The bedroom in The Bloody Chamber is symbolic and exemplifies the themes of male dominance and of a pernicious sort of female subjection in the story. This bedroom contains multiple mirrors, in which the narrator recalls watching “…a dozen husbands approach me in a dozen mirrors and slowly, methodically, teasingly, unfasten the buttons of my jacket…” an action which she seems to be reluctant to allow. Through the employment of multiple mirrors in the setting, the Marquis’ reflection is seen “a dozen” times, shedding light on his predatory approach. The imagery of multiple men asserts the idea that there is no escape for the narrator and that she must subject herself to the Marquis. She is in his house, in a room he has given to her; he is even ingrained in the walls “methodically” approaching her. Setting therefore has a significant role in the reader’s ability to empathize with the narrator, as we see through the setting a strong reminder that the Marquis is the predator and she is the prey.

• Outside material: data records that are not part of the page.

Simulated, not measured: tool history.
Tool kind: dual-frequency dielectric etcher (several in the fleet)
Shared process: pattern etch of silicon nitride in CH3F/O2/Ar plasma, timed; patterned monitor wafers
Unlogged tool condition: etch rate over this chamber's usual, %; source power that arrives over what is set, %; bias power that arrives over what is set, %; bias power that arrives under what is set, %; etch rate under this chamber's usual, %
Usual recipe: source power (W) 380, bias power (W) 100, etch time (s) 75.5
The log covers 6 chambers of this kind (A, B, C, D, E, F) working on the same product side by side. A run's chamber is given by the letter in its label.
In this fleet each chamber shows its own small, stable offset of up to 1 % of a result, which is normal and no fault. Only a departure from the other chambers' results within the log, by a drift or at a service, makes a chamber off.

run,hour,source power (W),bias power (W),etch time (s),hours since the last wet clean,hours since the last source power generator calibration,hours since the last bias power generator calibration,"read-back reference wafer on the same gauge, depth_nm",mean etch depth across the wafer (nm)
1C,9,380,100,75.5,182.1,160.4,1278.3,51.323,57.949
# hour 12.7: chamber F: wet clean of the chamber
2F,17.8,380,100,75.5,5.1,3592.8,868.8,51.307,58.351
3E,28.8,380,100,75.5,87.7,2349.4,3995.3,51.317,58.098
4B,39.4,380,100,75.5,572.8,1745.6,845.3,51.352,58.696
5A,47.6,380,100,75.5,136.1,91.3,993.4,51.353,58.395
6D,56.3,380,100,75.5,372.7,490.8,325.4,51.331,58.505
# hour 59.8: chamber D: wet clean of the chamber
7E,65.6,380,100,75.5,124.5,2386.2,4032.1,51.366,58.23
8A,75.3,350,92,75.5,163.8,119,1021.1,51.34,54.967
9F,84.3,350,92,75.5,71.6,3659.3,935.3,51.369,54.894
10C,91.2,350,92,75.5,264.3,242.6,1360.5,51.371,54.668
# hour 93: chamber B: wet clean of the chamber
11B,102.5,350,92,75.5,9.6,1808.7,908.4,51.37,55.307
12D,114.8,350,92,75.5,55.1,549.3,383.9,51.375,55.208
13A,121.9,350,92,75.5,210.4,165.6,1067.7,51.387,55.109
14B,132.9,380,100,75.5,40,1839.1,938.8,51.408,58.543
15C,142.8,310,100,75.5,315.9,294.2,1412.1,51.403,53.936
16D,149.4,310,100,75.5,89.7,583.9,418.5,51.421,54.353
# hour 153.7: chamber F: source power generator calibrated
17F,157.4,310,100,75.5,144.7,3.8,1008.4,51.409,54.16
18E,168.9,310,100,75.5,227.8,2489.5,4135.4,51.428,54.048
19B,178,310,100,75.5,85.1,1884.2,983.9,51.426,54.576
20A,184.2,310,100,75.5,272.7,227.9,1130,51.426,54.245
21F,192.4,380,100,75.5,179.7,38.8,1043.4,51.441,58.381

The narrator again is alerted to her helplessness through the setting of the bloody chamber when she states, “Absolute darkness. And, about me, the instruments of mutilation.” Carter employs short, sharp sentences to describe the chamber here, allowing the horror of the scene to shine through. It is as though she cannot quite believe what she is seeing; this disbelief is further exemplified by the description of the torture devices as “instruments,” since the euphemism indicates that she cannot give an honest account of the setting in which she is standing. Once more, Carter reminds us of the helplessness of women unwillingly subjected and frightened, left in “absolute darkness” while the dominant males have full power over sexuality and freedom. The setting of the bloody chamber is a reminder of the horrible consequences women will find themselves in if they are subjected to fraught relationships of this sort.
Furthermore, “The Snow Child”’s setting contributes to the stories’ effect through the description of the girl who is created and melts back into the snowy woods which surround the count, a reminder of destructive male desire and its fruitless and potentially harmful physical manifestations. After the Count rapes the dead girl, she seems to melt away and “Soon there was nothing left of her but a […] bloodstain” which suggests that the Count’s fantasy was as only as real and as human as the setting around him. The image of blood contrasts with the appearance of “fresh snow,” creating a stain in the setting so that it is no longer “immaculate.” This sequence shows that while males may have unrealistic fantasies, it is foolish and harmful to wish these fantasies to exhibit themselves in the real world. Such desires are damaging to society’s ideals as a whole because they demand that women fulfill unrealistic expectations. This point is furthered by the phrase “soon there was nothing left,” as the reader can infer that there was never anything real there to begin with. The setting is simply something that the Count thinks he can use as a device to accommodate his desires, whereas we understand it to be a visual consequence of male appetite.
Carter also uses setting in “The Werewolf” to convey the themes of superstition and corrupted community that prevail later on in the story. The villagers’ houses are described as containing a “crude icon of the virgin,” “crude” implying that the villagers endorse a distortion of religion which encompasses them all. They mistake superstition for religious practice, prompting the alienation of outsiders in the village. It is ironic that they should posses a “virgin” which evokes connotations of saintliness and kindness. We understand that while the setting in which the villagers live in might contain signs of virtue, the people themselves are in fact delusional and corrupt. The virgin mocks their behavior as merciless killers; the graves of the town are described as having “no flowers put in front of them,” an allusion to the villagers’ own hearts – hearts lacking life. In this instance, the setting achieves the opposite, contributing towards the villagers’ cold behavior as manifested later by the murder of the grandma, rather than mocking it. Through the description of the setting, Carter characterizes the brutality and cold-heartedness of the community.
Setting is used as a device by Carter to enhance the themes portrayed in each of her stories, such as heinous male dominance and community mob mentality. Throughout, her descriptions make her criticisms of our own society more explicit and severe.